8

In SLY there is an example for writing a calculator (reproduced from calc.py here):

from sly import Lexer

class CalcLexer(Lexer):
    tokens = { NAME, NUMBER }
    ignore = ' \t'
    literals = { '=', '+', '-', '*', '/', '(', ')' }

    # Tokens
    NAME = r'[a-zA-Z_][a-zA-Z0-9_]*'

    @_(r'\d+')
    def NUMBER(self, t):
        t.value = int(t.value)
        return t

    @_(r'\n+')
    def newline(self, t):
        self.lineno += t.value.count('\n')

    def error(self, t):
        print("Illegal character '%s'" % t.value[0])
        self.index += 1

It looks like it's bugged because NAME and NUMBER are used before they've been defined. But actually, there is no NameError, and this code executes fine. How does that work? When can you reference a name before it's been defined?

MisterMiyagi
  • 44,374
  • 10
  • 104
  • 119
COVFEFE-19
  • 293
  • 1
  • 8
  • 1
    `Lexer` uses a custom metaclass that handles missing variables. – Barmar Feb 02 '21 at 20:25
  • 4
    There is some *deep* magic going on here - `Lexer` has a metaclass that redefines how its subclasses get defined. Specifically, the subclasses are no longer using a standard Python dict for their namespace, they're using a dict subclass that automatically defines names (as a string equal to the name) on lookup. – jasonharper Feb 02 '21 at 20:25

1 Answers1

6

Python knows four kinds of direct name lookup: builtins / program global, module global, function/closure body, and class body. The NAME, NUMBER are resolved in a class body, and as such subject to the rules of this kind of scope.

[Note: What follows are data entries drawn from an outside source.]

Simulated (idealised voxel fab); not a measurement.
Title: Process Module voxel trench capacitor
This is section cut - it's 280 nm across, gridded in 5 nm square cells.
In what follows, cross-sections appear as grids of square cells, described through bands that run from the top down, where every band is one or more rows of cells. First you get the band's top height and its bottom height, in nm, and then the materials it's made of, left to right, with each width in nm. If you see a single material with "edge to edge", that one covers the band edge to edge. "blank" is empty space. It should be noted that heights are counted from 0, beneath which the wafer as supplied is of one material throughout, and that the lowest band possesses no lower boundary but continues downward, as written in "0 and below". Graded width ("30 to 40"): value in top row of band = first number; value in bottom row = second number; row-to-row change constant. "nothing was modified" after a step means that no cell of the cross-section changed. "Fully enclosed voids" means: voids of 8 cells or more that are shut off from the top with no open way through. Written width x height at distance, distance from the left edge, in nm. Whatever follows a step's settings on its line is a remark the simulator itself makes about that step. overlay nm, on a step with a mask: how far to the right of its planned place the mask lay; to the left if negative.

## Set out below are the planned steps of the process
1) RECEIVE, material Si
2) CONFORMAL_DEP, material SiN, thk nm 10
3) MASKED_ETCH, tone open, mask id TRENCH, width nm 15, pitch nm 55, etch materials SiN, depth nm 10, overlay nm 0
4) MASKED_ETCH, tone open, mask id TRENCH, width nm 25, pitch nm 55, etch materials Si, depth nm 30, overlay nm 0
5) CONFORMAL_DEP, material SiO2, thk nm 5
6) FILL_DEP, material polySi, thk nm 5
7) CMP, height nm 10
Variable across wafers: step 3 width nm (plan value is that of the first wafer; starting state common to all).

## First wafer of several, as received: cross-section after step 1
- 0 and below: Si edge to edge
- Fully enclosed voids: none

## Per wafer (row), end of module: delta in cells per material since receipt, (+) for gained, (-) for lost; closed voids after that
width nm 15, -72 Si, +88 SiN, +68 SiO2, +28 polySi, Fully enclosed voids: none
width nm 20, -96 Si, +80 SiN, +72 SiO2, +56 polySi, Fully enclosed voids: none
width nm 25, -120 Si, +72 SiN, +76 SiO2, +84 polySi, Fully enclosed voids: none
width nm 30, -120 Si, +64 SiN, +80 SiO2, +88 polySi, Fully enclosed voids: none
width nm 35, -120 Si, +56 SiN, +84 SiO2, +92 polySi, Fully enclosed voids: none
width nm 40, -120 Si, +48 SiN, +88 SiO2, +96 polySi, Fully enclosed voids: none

The class body is evaluated in a namespace provided by the metaclass, which can implement arbitrary semantics for name lookups. In specific, the sly Lexer is a LexerMeta class using a LexerMetaDict as the namespace; this namespace creates new tokens for undefined names.

class LexerMetaDict(dict):
    ...
    def __getitem__(self, key):
        if key not in self and key.split('ignore_')[-1].isupper() and key[:1] != '_':
            return TokenStr(key, key, self.remap)
        else:
            return super().__getitem__(key)

The LexerMeta is also responsible for adding the _ function to the namespace so that it can be used without imports.

class LexerMeta(type):
    '''
    Metaclass for collecting lexing rules
    '''
    @classmethod
    def __prepare__(meta, name, bases):
        d = LexerMetaDict()

        def _(pattern, *extra):
            ...

        d['_'] = _
        d['before'] = _Before
        return d
MisterMiyagi
  • 44,374
  • 10
  • 104
  • 119